New business models continue to emerge as more fintech entrepreneurs realise everything from launches to long-term business models can be supported through the collaborative efforts of consumers.
The latest trend is in ‘pay what you want’ (PWYW) platforms like that of Aspiration, an online investment firm, and my own project,Xendpay, an online money transfer service that removed all fees for sending bank-to-bank transfers to replace it with a ‘tipping’ option.
PWYP, according to marketing expert Ju-Young Kim and Martin Spann, is a new participative pricing mechanism in which users have complete control over the price they pay.
In other words, if you are happy with the service or confident in the project, platforms like Xendpay and Aspiration let you pay more. However, you do not have to pay much, if anything, in the case where you are unable or uncertain about the service.
For me, PWYP is more than just giving users control. It is a way to return autonomy to those people who have no choice but to send money home to their families, and who for so many years have been exploited by an industry that has been called everything from a ‘super racket’ by Koffi Annan, to an ‘international Wonga’ by Labour MP Tessa Jowell. This is because the remittance industry charges far more than it needs in fees, taking billions from the hands of hard-working migrants who need to send money home for their families despite the fact that money transfer costs mere pennies to send.
Cutting prices by just 5% makes it possible to save up to $16bn a year in the developing world.
And this level of change is a social imperative.
Collaborative fintech therefore gives me the ability to create an ethics-based business capable of making a difference on a personal level, helping people help their families, but also a social level, helping families help their communities and watching that ripple out to help hundreds beyond that.
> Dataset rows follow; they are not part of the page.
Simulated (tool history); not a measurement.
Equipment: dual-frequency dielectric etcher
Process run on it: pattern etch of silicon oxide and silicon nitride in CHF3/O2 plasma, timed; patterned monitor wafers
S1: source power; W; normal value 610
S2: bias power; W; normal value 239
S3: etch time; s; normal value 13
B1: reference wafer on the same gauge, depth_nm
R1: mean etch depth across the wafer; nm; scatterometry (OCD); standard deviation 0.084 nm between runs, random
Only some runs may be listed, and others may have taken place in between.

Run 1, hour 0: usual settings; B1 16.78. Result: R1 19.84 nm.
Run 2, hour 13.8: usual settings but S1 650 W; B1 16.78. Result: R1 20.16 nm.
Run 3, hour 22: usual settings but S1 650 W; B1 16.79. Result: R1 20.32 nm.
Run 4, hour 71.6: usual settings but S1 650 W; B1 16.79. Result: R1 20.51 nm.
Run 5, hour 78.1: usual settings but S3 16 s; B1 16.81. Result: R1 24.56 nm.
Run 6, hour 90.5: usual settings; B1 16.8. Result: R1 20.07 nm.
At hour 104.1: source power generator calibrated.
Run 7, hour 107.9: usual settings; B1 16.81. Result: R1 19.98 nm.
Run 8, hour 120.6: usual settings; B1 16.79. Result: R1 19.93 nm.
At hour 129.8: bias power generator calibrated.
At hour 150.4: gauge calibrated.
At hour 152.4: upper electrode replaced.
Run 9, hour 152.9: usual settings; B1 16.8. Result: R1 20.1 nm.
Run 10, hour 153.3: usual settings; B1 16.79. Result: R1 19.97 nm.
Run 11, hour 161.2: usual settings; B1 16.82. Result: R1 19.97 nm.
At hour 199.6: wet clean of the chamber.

Acting like an ‘honour box’, PWYW represents the positive changes occurring in incumbent industries as it works to not only run a business but also to help subsidise others who might want, but not be able, to contribute at that time. Despite the risk that some might misuse it, taking without giving back, letting people choose what they give allows everyone from the creator to the consumer to benefit.
Crowdfunding, peer-to-peer and PWYW models embrace contemporary creativity and technological innovation. As partnerships, they create business-to-business as well as business-to-consumer opportunities. As alternative funding methods they create opportunities for start-ups and entrepreneurs, causes and companies, which did not and could not exist thirty years ago.
It reminds us that corporate social responsibility is not really about businesses. It is about people. It becomesshared social responsibility.
Of course there are still issues for collaborative business models, kinks that need to be worked out. Questions constantly arise about how fintech innovators might use relationships to generate profitable and sustainable revenue streams and how they can focus on profitability, competitiveness, and sustainability.
But today my point is this: banking and finance can now be collaborative; it can be about all those involved as a consumer, employee or founder. Social networks have blurred into businesses through fintech, and using these collective, shared platforms, we have the opportunity to revitalize, revolutionize, the world.